Ah, yes, the no-huddle attack; it's been talked about and debated over since forever......mainly by Ben Roethlisberger, the quarterback in-charge of getting the Steelers back to the playoffs.

Will the Steelers ever truly use it? Will offensive coordinator Todd Haley place his rather sizable ego to the side (nothing against him because I hope he has a big ego considering the importance of his job description) and allow his very successful quarterback to utilize a formation and a philosophy he seems to really enjoy?

The answer is yes--at least it was a year ago when the Steelers ratcheted up the no-huddle over the course of the second half and averaged 28 points a week, won six of eight games down the stretch and barely missed the playoffs, after averaging less than 20 points a game in the first half on the way to a 2-6 start.

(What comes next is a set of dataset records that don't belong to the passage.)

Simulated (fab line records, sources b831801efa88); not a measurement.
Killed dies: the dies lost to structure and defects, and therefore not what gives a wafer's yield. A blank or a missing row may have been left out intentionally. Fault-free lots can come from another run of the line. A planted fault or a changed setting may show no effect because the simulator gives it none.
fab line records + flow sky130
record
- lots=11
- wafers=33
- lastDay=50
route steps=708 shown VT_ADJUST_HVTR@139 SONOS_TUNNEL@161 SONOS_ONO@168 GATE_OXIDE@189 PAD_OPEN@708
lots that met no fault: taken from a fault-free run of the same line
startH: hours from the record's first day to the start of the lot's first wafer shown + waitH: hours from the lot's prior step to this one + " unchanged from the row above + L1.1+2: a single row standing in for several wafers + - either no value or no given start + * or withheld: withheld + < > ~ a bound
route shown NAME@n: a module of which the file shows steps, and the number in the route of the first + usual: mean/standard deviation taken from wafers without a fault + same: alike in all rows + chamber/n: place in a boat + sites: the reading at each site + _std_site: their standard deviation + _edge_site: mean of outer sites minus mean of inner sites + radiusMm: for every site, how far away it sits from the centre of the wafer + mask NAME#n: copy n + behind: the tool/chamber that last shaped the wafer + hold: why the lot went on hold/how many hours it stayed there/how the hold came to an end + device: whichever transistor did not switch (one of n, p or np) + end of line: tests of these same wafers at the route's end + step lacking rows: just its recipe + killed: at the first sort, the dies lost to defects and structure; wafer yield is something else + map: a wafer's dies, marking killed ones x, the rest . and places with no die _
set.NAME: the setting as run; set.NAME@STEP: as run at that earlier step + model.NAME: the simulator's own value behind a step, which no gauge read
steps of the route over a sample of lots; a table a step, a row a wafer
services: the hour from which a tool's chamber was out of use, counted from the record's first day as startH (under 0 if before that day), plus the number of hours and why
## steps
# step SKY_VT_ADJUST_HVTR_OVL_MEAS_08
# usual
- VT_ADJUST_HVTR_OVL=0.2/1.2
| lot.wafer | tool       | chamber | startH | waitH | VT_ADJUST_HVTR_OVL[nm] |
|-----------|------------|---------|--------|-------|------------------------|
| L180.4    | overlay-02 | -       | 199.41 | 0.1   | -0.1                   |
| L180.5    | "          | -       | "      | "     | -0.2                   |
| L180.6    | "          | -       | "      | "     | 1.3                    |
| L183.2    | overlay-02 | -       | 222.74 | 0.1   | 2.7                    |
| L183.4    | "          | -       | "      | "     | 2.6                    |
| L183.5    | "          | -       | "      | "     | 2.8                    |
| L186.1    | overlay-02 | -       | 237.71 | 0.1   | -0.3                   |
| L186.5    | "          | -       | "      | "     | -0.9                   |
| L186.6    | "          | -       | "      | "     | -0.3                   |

Unfortunately, two receiving components--Emmanuel Sanders and Jerricho Cotchery--left in the offseason via free agency, and the vacuum was filled by veteran Lance Moore and the untapped potential of Markus Wheaton. These developments created doubt as to whether or not it would be a good idea to continue the no-huddle theme in 2014.

Thanks to OTAs, training camp and--if the start to Saturday night's game against the Bills at Heinz Field was any indication--the preseason, it's safe to say the answer is yes, the Steelers will be utilizing the no-huddle quite extensively again this season.

And why not?

The quarterback loves it. And if you don't believe me, just look at his stats from the 19-16 victory over Buffalo:

Roethlisberger connected on eight of 11 passes for 128 yards and two touchdowns in barely over a quarter of action. Not only that, he was precise, he was efficient, and he didn't seem to be running for his life out there. In other words, No. 7 looked like an accomplished quarterback, who appeared to be confident in a formation he's been wanting to utilize for quite some time, and he knew how to execute it.

"The communication was what I wanted to work on and we didn't have any mental errors of what I saw so far," said Roethlisberger in a quote regarding the no-huddle courtesy of ESPN.com.

This is just a very educated guess, but Antonio Brown, the star receiver who had a career year in 2013, is probably salivating over the prospects of topping his 110 catch, 1499 yard performance of a year ago. Saturday night, Brown took Roethlisberger's second pass of the evening in-stride and outran the entire Bills' defense for a 76 yard touchdown. It was vintage Brown. And while it wasn't the vintage "schoolyard" Roethlisberger we have all come to know and love over the years, it may soon be his trademark as he enters the twilight of his career and maybe puts most of the Steelers quarterback records far out of sight.

As for Wheaton, he tapped into a bit of his potential by pulling in Roethlisberger's second touchdown pass with some impressive foot-work in the back-corner of the end zone.

If Brown keeps being Brown, and if Wheaton makes a second year leap even approaching Mike Wallace's in 2010, when he pulled in 60 passes for 1257 yards and 10 touchdowns, that could be quite the lethal one-two punch at the top of Pittsburgh's receiver group.

Throw in the savvy veteran Moore playing the role of Cotchery, a 100 percent healthy tight end in the very underrated Heath Miller, Le'Veon Bell and is proficiency in catching passes out of the backfield, some more untapped potential in Martavis Bryant and Dri Archer (wow is he fast), and an offensive line that excelled in the no-huddle in the latter stages of the previous season (even without Pro Bowl center Maurkice Pouncey), and we could have something here.

Admittedly, most of the Steelers recent preseason games have been snooze-fests. But Saturday night, instead of Haley utilizing his original plan to help execute Art Rooney II's tweak mandate of 2012, as he did in the previous two exhibition seasons where it really did seem like just protecting Roethlisberger's health was paramount, Haley gave us a nice little preview of a new tweak--one that was exciting and allowed his franchise quarterback to be on the offensive, and had the defense on its heels.

There are a lot of things that are crucial to the Steelers possible return to relevance this season--LeBackfield, Ryan Shazier (holy wow), etc--but the no-huddle attack probably heads the list.

How can I have such an opinion? The franchise quarterback likes it and seems to be good at it.